Introduction
If you're like me, localizing your applications is a tedious task that is often skipped when possible and left to the last possible moment when needed.
Once I get to the localization task, I open my browser on one screen and go to translate.google.com and begin to copy paste, copy paste, and copy paste some more.
It's not that this is a difficult task, but boy it would be nice if there was a way to automatically do these translations; that is the purpose behind this project.
How the code works
As you are probably aware, most development languages use a simple file to hold the various words and phrases that are localized within the application.
In the case of .NET these are within a .resx file which is just an XML file. In Java this is typically done via
a .properties file.
The basics of how the application works are:
You provide:
- The source resource file
- The name of the desired resource file to create
- The source and destination languages
The application then:
- Copies the source file to the new destination file
- Determines if the file type is a .NET .resx or a Java .properties file based
on the file extension (we need to know in order to determine how to iterate through the file)
- We then iterate through each setting, translate it to the desired output language,
and update the value in the file.
- Note, in the case of the .NET .resx files I provided the option to only translate nodes where the name attribute ends with .Text.
This helps avoid the translation of other things in the file such as control names and types that you may not want translated.
Although there are a bunch of moving parts here, the main piece I'd like to look at is the translatePhrase
method in the Localizer
class.
private string translatePhrase(string phrase, string sourceLangCode, string destLangCode)
{
string translatedText = null;
try
{
WebClient client = new WebClient();
string url = c_GoogleTranslateUrl + sourceLangCode + "|" + destLangCode + "&text=" + phrase;
string sPage = client.DownloadString(url);
int tagStart = sPage.IndexOf("<span title=\"" + phrase + "\"");
int tagEnd = sPage.IndexOf("</span>", tagStart);
string resultsTag = sPage.Substring(tagStart, (tagEnd - tagStart));
resultsTag = resultsTag.Substring(resultsTag.IndexOf(">") + 1);
translatedText = resultsTag.Trim();
client.Dispose();
}
catch(Exception err)
{
throw new Exception("Failed to download results from Google Translator.\r\n" + err.Message);
}
return translatedText;
}
This method is where the magic happens. A web client object is created and opens a connection to a URL for Google translator for the specified phrase and languages.
The returned page is then parsed as a string.
I originally was simply going to parse it as an XML document but found in many cases the tags can be malformed (missing ", etc.) causing parsing errors.

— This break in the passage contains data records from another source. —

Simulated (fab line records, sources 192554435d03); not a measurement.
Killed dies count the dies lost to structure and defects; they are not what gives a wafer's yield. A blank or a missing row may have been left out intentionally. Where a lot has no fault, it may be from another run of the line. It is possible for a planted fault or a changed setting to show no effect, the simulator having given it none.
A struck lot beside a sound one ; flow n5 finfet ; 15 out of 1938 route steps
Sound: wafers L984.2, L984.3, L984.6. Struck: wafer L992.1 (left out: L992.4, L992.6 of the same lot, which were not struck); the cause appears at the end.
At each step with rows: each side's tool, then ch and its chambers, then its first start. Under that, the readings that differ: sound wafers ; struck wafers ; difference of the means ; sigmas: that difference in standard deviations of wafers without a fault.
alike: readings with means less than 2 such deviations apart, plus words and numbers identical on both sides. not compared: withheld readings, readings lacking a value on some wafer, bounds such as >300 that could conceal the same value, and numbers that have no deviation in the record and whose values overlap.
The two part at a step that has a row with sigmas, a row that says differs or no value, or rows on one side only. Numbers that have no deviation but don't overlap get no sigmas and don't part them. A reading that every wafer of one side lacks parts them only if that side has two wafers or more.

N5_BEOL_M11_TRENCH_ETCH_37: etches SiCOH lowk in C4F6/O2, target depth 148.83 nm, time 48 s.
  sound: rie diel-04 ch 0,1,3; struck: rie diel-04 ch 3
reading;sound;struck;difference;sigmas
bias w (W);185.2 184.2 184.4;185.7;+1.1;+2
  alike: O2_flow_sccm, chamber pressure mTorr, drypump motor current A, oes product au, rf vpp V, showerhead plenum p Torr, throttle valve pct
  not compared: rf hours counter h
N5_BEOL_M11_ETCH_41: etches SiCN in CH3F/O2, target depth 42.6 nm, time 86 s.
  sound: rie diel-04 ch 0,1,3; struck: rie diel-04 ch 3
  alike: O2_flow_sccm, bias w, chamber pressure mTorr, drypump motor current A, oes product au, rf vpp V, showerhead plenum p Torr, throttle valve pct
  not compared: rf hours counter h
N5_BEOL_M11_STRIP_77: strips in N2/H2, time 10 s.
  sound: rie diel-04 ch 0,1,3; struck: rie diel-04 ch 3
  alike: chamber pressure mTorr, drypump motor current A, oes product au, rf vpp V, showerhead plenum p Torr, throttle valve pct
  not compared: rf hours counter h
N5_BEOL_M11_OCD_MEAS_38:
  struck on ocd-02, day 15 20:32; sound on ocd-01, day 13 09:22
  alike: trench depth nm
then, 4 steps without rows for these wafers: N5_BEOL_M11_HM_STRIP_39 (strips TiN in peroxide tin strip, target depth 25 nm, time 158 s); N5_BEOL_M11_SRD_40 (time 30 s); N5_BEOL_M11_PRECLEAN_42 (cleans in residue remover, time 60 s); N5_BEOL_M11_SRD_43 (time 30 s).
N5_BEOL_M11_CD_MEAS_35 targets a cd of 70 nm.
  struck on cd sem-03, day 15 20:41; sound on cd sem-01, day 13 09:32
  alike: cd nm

Parsing the page as a string definitely isn't as pretty as dealing with it as XML, but it does the job.
Using the code
If you'd like to try the code, either install the application or run it from source. I've provided a sample C# and Java application that you can use to try the app out.
The steps below show you how translate the included C# sample application.
- Notice in the provided sample C# app, I have already enabled localization on the main form, and also provided a second resource file (ResourceFile.resx)
that stores other message strings that might be translated. You'll also notice in the
Program.cs I am explicitly setting the language of the application to Spanish.
- Launch the sample application; notice that none of the strings are translated. This is because no translated resource files are provided.
- Select the Form1.resx as your source file. Set the output file as Form1.es-ES.resx (this is the naming .NET is expecting for a Spanish version of the resource file).
- Since this resource file contains other strings we don't want to translated (object names, types, etc.), select the "For .resx files only translate .Text properties".
- Set the source language as English and the Output language as Spanish.
- After running the translation, you will notice the message "Completed translation".
- Now change the source file to the provided ResourceFile.resx. The output file should be set to ResourceFile.es-ES.resx.
- Because this file only contains resource strings we have added, uncheck the "For .resx files only translate .Text properties".
- Once you have translated both resource files you will need to add them into the project using the add existing item option.
- Compile and run the project again. Notice all of the strings and messages are now translated into Spanish.
Points of Interest
Google does offer a web service that provides that ability to
programmatically translate strings, however this does require a purchase of a license where
this application allows for the use of the web site for free.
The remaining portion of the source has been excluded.